On Friday, calm returned to Lebanon’s southern border as a temporary truce took effect in the war between Israel and Hamas in Gaza, according to state media, residents, and an AFP journalist.
Since the Gaza war erupted on October 7, Lebanon’s southern border with Israel has witnessed deadly exchanges of fire, primarily involving the Israeli army and Lebanon’s Hezbollah movement, as well as Palestinian militant groups.
Hezbollah has yet to say whether it will comply with the terms of the agreement that was brokered by Qatar with help from Egypt and the United States.
“A precarious calm reigned on the southern border, with the humanitarian truce in Gaza coming into effect at 7:00 in the morning (0500 GMT),” Lebanon’s official National News Agency reported.
The four-day truce in the Gaza Strip will see Hamas exchange 50 hostages seized from Israel during the October 7 attacks for 150 Palestinian prisoners, mainly women and children, held in Israeli jails.
An AFP journalist in the Marjayoun border region said he had heard exchanges of fire 10 minutes before the truce before the guns fell silent.
A resident in the Alma al-Shaab border region also said the situation was calm and that he could no longer hear Israeli planes or reconnaissance drones flying overhead.
On the eve of the truce, Hezbollah had intensified its cross-border attacks on the Israeli army, which in response pounded southern Lebanon.

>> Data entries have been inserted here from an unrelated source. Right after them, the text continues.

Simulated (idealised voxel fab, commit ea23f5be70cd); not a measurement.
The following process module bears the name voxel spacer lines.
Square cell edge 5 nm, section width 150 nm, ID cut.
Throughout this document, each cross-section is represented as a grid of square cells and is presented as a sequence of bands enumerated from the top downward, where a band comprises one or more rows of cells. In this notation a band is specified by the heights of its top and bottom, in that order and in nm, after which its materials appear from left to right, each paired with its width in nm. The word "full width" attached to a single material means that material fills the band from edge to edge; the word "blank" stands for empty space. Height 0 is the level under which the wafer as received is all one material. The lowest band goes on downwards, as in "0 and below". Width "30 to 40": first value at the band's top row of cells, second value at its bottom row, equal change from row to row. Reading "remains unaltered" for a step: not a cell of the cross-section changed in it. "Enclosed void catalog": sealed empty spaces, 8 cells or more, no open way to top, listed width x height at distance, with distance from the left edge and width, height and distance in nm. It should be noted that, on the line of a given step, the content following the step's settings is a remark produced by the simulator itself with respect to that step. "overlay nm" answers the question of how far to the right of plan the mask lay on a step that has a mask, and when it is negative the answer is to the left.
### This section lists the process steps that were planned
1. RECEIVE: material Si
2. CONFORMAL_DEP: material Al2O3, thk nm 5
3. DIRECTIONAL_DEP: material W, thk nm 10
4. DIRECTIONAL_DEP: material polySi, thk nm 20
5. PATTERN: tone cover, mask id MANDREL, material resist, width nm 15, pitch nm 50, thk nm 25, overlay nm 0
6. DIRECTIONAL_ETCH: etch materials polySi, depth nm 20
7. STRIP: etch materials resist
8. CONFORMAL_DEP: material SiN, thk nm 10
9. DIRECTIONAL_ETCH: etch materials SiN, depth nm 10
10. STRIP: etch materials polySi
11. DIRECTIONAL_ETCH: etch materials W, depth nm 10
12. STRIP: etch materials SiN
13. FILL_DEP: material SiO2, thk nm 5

On Friday, the powerful Iran-backed Shia group claimed responsibility for 22 attacks on Israeli positions from southern Lebanon, where it lost seven of its fighters during the day.
Hezbollah says it has been acting in support of Hamas since the Palestinian militant group’s October 7 attacks on Israel.
Israel has vowed to destroy Hamas and its retaliatory air and ground offensive in the Gaza Strip has killed nearly 15,000 people, thousands of them children, according to the Hamas government of the Palestinian territory.
The cross-border clashes between Israel and Hezbollah have claimed 109 lives in Lebanon, at least 77 of them Hezbollah fighters and 14 civilians, according to an AFP count.
Among those killed were three journalists, the son of the head of Hezbollah’s parliamentary bloc, and an official from Hamas’s military wing in Lebanon.
On the Israeli side, six soldiers and three civilians have been killed, according to the Israeli authorities.